In search of convoys beyond reach of Iceland-based air and surface escorts, Dönitz moved the bulk of the boats ever westward. By May 19, nine patrolled a line at 41 degrees west, directly south of Greenland. Late that afternoon, Herbert Kuppisch in U-94—who had earlier found convoy Outbound OB 318 and won a Ritterkreuz—intercepted convoy Halifax HX126, escorted by only one auxiliary cruiser. Upon receiving the report, Dönitz instructed Kuppisch to shadow and withhold attack until the other boats came up.

Commencing at 0400, May 20, the boats struck, Kuppisch first. He fired two torpedoes at one target but both missed. Speeding onward into the center of the convoy, the torpedoes hit two other ships, both of which sank. Later that afternoon Kuppisch sank a 6,100-ton Norwegian tanker, John P. Pedersen.

Five other boats had successes. Herbert Wohlfarth in U-556, still on his first patrol, sank the 8,500-ton tanker British Security and a 5,000-ton freighter, and damaged a 13,000-ton British tanker. Hans-Georg Fischer in a new IXB, U-109, sank a 7,400-ton freighter. Wilhelm Kleinschmidt in another new IXB, U-111, sank a 6,000-ton freighter. Robert Gysae in U-98 sank a 5,400-ton freighter and damaged another. Claus Korth in U-93 wrecked and set on fire the 6,200-ton tanker Elusa. Counting past overclaims, the sinking earned Korth a Ritterkreuz.

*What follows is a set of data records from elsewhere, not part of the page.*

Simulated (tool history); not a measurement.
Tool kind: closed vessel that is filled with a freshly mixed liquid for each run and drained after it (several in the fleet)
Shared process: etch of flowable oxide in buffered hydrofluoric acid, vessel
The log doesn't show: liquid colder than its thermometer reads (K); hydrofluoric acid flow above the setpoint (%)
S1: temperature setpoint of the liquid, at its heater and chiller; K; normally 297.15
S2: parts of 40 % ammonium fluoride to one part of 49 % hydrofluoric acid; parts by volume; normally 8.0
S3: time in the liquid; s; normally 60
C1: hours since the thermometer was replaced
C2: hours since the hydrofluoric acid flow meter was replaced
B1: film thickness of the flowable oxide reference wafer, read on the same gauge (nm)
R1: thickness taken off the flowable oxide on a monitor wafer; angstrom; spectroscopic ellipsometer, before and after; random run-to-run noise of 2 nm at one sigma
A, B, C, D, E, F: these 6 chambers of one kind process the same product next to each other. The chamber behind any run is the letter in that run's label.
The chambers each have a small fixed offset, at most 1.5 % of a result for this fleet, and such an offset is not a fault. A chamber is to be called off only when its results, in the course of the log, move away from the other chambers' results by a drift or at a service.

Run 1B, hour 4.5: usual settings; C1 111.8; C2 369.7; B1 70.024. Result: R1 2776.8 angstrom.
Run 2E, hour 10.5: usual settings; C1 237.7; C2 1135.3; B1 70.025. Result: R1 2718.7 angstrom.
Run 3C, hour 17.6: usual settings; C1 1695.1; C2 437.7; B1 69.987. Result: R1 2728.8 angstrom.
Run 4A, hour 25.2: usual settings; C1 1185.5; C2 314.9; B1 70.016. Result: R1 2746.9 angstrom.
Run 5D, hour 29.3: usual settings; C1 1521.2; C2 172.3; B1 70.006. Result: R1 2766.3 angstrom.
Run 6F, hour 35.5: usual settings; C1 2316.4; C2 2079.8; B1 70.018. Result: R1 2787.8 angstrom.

Upon receiving the first distress call from the convoy, the Iceland-based Escort Group 12, commanded by C. D. Howard-Johnston, raced west. Consisting of eleven warships (five destroyers, four corvettes, two ASW trawlers), it arrived to find the convoy dispersed and utterly disorganized. Howard-Johnston, in the destroyer HMS Malcolm, deployed the escort group to round up the scattered ships and reform them into a convoy. One of the corvettes, HMS Verbena, commanded by Captain Denys Arthur Raynor, was ordered to tow the smoldering hulk of the tanker Elusa to Iceland, if at all possible. Closing on the hulk, Raynor was astonished to see a U-boat on the surface also approaching Elusa. Giving the alarm, HMS Verbena opened fire, forcing the boat to dive. Upon reaching the site of the dive, Verbena dropped five depth charges, while the ex-American four-stack destroyer Churchill came up to assist. Both ships got a firm sonar contact and both conducted repeated depth-charge attacks. The records are not clear, but the U-boat was probably Eitel-Friedrich Kentrat’s U-74, fresh from France. At this time Kentrat reported such “heavy” depth-charge damage that he was forced to abort to Lorient.

When Dönitz learned from one of the U-boats that “five destroyers” had come up to escort the convoy, he ordered all boats to break off the attack and reform a patrol line farther south. He left one boat in northern waters, Kleinschmidt’s new U-111, to transmit a series of “dummy” radio messages, designed to make the British think the pack was still stalking convoy Halifax HX 126 eastward and trick them into routing the next convoy south, into the arms of the reformed patrol line. This was the first known instance in which Dönitz employed “radio deception.” While carrying out the deception on May 22, Kleinschmidt encountered and sank a 4,800-ton freighter sailing alone. Based on flash reports from the boats, Dönitz concluded that the pack had dealt convoy HX 126 a severe blow: nine ships sunk for 71,484 tons. He was correct. The six boats had sunk nine ships, but, as usual, the tonnage was inflated. The confirmed total was 54,451 tons sunk, including the tanker Elusa, which could not be salvaged, and the other two tankers, plus damage to another tanker.